Weather: Partly cloudy
Air Temperature: 10,4° C
The bow-thruster’s sound at 6 a.m. was a give-away that we were very close to the harbor of Qaqortoq. Normally we stay at anchor in Qaqortoq, but today we would make use of the very small pier – this would be the last opportunity to bunker for Silver Explorer, and as a result we would just have to step off the ship to be in the center of town.
Qaqortoq has only 3,200 inhabitants (including the surrounding small settlements), but still is Greenland’s fourth-largest town! Founded in 1775, several of the older colonial buildings still grace the town center and are in use as a museum, a restaurant, or the bakery. One of only two fountains in Greenland can be seen here, and the old church is nearby.
Qaqortoq’s unique feature is the “Stone and Man” project that was carried out during the summers of 1993 and 1994. The local artist Aka Hoegh had proposed to use some of the local stones and rock-faces in their original positions and change the hard granite into a permanent outdoor gallery. 18 Nordic artists came and gave the rocks their own specific marks.

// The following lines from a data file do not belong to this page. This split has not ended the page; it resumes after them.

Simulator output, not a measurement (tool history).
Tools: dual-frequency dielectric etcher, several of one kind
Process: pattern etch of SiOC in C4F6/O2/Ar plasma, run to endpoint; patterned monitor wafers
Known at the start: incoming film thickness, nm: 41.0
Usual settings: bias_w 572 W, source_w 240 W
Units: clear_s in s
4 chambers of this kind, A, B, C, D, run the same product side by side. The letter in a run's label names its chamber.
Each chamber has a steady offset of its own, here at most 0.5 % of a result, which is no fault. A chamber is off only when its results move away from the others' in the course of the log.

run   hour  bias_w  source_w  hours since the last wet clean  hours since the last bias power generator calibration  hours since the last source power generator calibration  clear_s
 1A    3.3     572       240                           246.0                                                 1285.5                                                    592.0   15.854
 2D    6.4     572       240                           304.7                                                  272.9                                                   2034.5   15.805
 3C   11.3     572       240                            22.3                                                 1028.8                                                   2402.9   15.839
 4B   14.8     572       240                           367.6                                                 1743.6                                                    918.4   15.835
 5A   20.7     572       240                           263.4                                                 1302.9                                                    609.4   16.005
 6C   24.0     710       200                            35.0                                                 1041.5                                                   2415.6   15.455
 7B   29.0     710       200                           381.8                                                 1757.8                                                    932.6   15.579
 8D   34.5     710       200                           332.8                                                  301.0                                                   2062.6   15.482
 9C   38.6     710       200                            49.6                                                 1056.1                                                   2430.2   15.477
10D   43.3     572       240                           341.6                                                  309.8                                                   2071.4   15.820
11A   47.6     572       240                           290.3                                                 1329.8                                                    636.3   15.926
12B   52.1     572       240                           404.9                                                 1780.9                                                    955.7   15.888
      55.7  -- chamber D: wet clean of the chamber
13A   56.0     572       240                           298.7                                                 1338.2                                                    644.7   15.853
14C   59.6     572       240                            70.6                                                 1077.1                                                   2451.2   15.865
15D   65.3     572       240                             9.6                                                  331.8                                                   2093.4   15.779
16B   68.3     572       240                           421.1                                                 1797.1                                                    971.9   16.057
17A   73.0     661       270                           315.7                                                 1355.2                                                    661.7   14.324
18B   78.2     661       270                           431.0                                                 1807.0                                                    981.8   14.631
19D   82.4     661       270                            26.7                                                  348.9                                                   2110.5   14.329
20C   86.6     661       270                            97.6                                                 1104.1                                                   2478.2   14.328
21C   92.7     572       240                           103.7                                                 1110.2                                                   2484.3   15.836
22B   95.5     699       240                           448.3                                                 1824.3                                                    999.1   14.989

During our very informative walking-tour, JJ, our local guide, mentioned that today would be the first day of school for the children, and this marks a major event in their lives. Both boys and girls would dress in the traditional Greenlandic costumes, as would many of their parents. Since this was to happen after 12:30 p.m., and would coincide with our official departure time, Robin conferred with Captain Maggie, and both agreed that instead of leaving on time, we should see this as a welcome change to our program and itinerary. Accordingly, all guests were informed that we would stay until 2:30 p.m., and many took the opportunity to see the youngsters and their parents coming to school. Many of the relatives of the children had come as well and were taking pictures. While we used (normal) cameras they mostly used their smart-phones!
Apart from having unusual photo-opportunities, we also observed a very special way of celebrating: relatives of the boys and girls being called to meet their teachers for the first time were throwing candy and coins into the air - much to the joy of the other kids (and grown-ups), as they were eagerly searching for the “gifts” that had fallen onto the spectators.
Before I joined my fellow travelers at the school, I climbed the hill behind the cemetery in search of the same look-out that had been used for the painting I had shown during yesterday’s recap. I managed to get a good view of the town, but several modern buildings were partly obscuring the older buildings.
On the way down to the school, I had noticed a sign indicating that a local workshop was open, and visitors welcome. Three locals were carving narwhale tusk, reindeer antler or stone into small pieces of art: a seal, an Inuit, a Polar bear, and earrings were visible, with other pendants or figurines ready to be taken to a shop – or to be sold directly. As the prices were quite accessible I reserved a small seal for myself and left in search of the local bank or an ATM. Both were pointed out to me at the local tourist office, and after purchasing the seal I was able to indicate this shop to others – who were equally as pleased, and bought several items.
My last money was spent on postcards and stamps, and just before it was time to get back onto Silver Explorer, I had finished writing the postcards and posted them.
The distance to our next stop, the Norse ruins at Hvalsey, was not that far and we were able to go scouting at 4:00 p.m., with guests following us ashore at 4:30 p.m. Hvalsey had been selected by Thorkel Farserk, a cousin to Erik the Red, during the original Norse colonizing expedition, and the area chosen was quite pleasant. Although we did not see any horses or cows, the sheep droppings left behind very clearly indicated that this was an excellent pasture.
The church – Greenland’s biggest and best-preserved ruin from the Viking period - had impressive dimensions (16x8 m), but the south wall seemed to be bulging and even in danger of collapsing. Well, this was also the erroneous view of several earlier visitors, but it was found out to be less dramatic than believed. In 1999 a restoration project actually propped up the wall, and the rest was still as seen some 600 years ago. The last known recorded events at the church date back to 1407 where two Icelanders were married.
Both Peter and I took groups of about 25-30 guests each on a walk to the ruins of the church, the main dwelling, and partly restored great hall complex. Juan positioned himself on the cliff above the ruins, ready to explain the geology of the site, and Aiello and Uli were on the beach pointing out different things to be seen at low tide. The 90 minutes allocated to each group seemed to fly, and as soon as we knew it we were back onboard for dinner.
A quick moment to socialize in the Panorama Lounge and then the final touches to today’s log. An eventful day to remember, thanks to Captain Maggie’s and Robin’s decision to postpone our departure and be part of a colorful local event.